Should Private Clubs adopt a rule that drones shall not be permitted to operate above their property without club permission?
My initial answer was: “Well, first I’m not sure the rule would really matter if it related to non-members. I don’t know what laws exist that might make it trespassing, but if the club is located in a restricted airspace that can be an issue. Personally, I wouldn’t fly mine over any course without permission, but on the other hand adding more rules to private clubs is usually (not always) a bad thing. Private clubs are dying under their own rules because young people want to avoid more rules. If I were on the board of a club (which I avoid at all costs) I would simply wait until someone flies a drone over, and if it creates a problem simply ask the members to please contact the club before flying over the property and make sure anyone that does is licensed and insured.”
This issue is not limited to private clubs, or even golf courses. It’s really an issue of private property rights and airspace.
In any event, I decided to look into it.
Drones are subject to a variety of rules which are summarized below:
- Can only be operated during daytime or civil twilight while with appropriate anti-collision lighting.
- Should only be operated up to a maximum of 400 feet above the ground level. If operated from a structure, it should be within 400 feet of the structure
- Should not be operated from moving aircraft
- Should not be operated from a moving vehicle unless it’s being operated over sparsely populated areas.
- The UAV should only be operated when weather visibility is of 3 miles from the control station.
- With an ATC permission, it can be operated in class B, C, D and E airspace.
- Can be operated in class G airspace even without ATC permission.
- While in operation, the UAV must remain Visual-Line-Of-Sight.
Furthermore, for any commercial purposes (including one’s employment) the drone pilot must be certified under FAR (Federal Aviation Regulations) Part 107. So, assuming one is so certified, the question of flying over private property comes up.
A close study of the FAR brings forth the fact that there is no mention of limitations of flying over private property. Where does this leave property owners (including private clubs) whose properties do not lie within the restricted airspace? Are they able to claim any property right on the space surrounding their property? These are some of the questions the FAA left unanswered.
Right now, it’s not clear whether one is allowed to fly a drone over private property. If, however the FAA owns the aerospace individuals cannot claim ownership.

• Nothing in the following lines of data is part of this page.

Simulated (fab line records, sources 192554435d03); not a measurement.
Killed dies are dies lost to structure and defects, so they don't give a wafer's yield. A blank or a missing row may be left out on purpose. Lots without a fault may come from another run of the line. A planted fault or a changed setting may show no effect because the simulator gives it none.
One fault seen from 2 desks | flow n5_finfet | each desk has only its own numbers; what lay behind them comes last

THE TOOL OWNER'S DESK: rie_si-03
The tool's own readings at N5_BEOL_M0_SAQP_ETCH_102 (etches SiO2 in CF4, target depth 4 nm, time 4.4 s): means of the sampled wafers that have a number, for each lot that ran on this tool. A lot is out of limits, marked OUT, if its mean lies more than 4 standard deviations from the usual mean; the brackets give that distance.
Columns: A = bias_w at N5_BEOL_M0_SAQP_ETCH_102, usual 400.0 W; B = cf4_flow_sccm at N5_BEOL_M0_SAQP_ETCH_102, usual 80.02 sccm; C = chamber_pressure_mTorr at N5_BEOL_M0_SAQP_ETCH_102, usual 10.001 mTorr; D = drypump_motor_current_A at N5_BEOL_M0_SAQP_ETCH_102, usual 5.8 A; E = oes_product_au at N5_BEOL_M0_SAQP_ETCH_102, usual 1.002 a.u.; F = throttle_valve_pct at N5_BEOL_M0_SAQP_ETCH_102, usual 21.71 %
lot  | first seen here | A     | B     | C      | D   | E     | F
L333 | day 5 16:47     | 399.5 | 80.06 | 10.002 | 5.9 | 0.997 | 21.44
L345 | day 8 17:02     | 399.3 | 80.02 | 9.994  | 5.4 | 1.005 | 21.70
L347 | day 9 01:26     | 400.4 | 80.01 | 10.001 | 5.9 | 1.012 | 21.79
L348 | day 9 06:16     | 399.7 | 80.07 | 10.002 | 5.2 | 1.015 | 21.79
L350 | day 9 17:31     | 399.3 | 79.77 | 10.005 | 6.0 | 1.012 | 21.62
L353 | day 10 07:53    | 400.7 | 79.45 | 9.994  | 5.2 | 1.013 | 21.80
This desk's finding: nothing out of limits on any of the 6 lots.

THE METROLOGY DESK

This means that one cannot deny or grant permission over their airspace. All is not lost, though, for the property owner. A complaint could be based on grounds that;
- The drones are causing a nuisance
- They are being flown recklessly
- They are violating the state privacy law
If a drone lands or takes off from the property without permission, the operator can be sued for trespass. There are local laws that prohibit the operation of UAVs over cities. Thus, knowing those laws is advised for both drone pilots and property owners.
In 2013 Oregon passed a law that lets a landowner sue if someone flies a drone below 400 feet over private property more than once without permission. Since drones are required to remain under 400′ AGL, Oregon seems to have settled the issue. Whether other states will do the same remains to be seen.